Strasburg has made it through seven innings just once in his four starts. Twice he failed to make it out of the sixth. He has surrendered at least three earned runs in three of his outings and has allowed double-digit base runners in all but one. On top of that, his strikeout rate is at 20.9%, which would be by far the lowest of his career. It’s far too early to suggest it will sit in that valley all season, but it’s illustrative of the fact that he just isn’t missing as many bats as he normally does.
Any time you see a pitcher as electric as Strasburg post substandard results for a handful of starts in a row, you have to search for an explanation. First, you have to check the mechanics. That’s the most important box to check, because a change here can mean something is structurally wrong with the pitcher. If they check out, however, it’s more likely something that should be easier for him to correct.
We can’t show you footage of every single Strasburg start from the last few seasons, but the good news is that he looks like the exact same pitcher mechanically. The following GIFs are from games almost exactly a year apart. The first one is from a win against the Padres last April, while the second is from a loss to the Red Sox during the second week of the season. Both pitches are changeups. From arm slot, to the relationship of his hand to his elbow, to release point, to the way his foot is pointed directly at the plate when he delivers the pitch and finally to the way he falls off to the left, everything is the same.

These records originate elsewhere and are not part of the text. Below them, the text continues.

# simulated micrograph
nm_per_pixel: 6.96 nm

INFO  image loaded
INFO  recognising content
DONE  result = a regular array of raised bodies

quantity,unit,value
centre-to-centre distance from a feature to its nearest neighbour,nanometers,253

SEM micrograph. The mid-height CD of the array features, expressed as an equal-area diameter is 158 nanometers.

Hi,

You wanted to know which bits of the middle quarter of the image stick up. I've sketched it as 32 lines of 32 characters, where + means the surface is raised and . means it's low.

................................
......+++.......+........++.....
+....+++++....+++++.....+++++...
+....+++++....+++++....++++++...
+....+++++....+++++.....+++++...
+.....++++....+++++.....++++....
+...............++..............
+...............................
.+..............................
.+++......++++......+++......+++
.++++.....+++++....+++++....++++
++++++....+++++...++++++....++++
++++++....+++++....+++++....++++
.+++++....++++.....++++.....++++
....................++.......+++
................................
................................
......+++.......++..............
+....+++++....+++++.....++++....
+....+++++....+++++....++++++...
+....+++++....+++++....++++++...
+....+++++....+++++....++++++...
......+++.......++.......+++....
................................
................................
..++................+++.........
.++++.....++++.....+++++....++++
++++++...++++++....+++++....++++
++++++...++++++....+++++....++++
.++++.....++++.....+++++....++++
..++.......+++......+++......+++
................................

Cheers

You can also see in the following two screenshots, taken right as Strasburg is about to release the pitch, nearly identical mechanics.
Strasburg buried the 0–2 changeup to San Diego's Xavier Nady, then got him to strikeout on a curveball on the next pitch. He left the 1–2 changeup to Mookie Betts up in the zone, which he roped down the line for a two-run double. The outcome may have been different, but if you pause each GIF right after the pitch was thrown, you will find a pitcher who looks equally comfortable. That was the case time and time again, going through most of Strasburg’s starts in the last few seasons. We can safely rule out mechanics being the problem.
A good place to continue digging is in the velocity numbers, especially for a power pitcher like Strasburg. His average fastball velocity is indeed down this year, clocking in at 94.9 mph. Last year, it was 95.7 mph, and the year before it was north of 96 mph. That doesn’t, however, explain his struggles in the least. Losing six-tenths of a mph off one of the best fastballs in the league isn’t going to move the needle, especially when his changeup, which is his best pitch, has experienced a corresponding drop, as well. The interplay between the two pitches is the same as it always was and that is encouraging.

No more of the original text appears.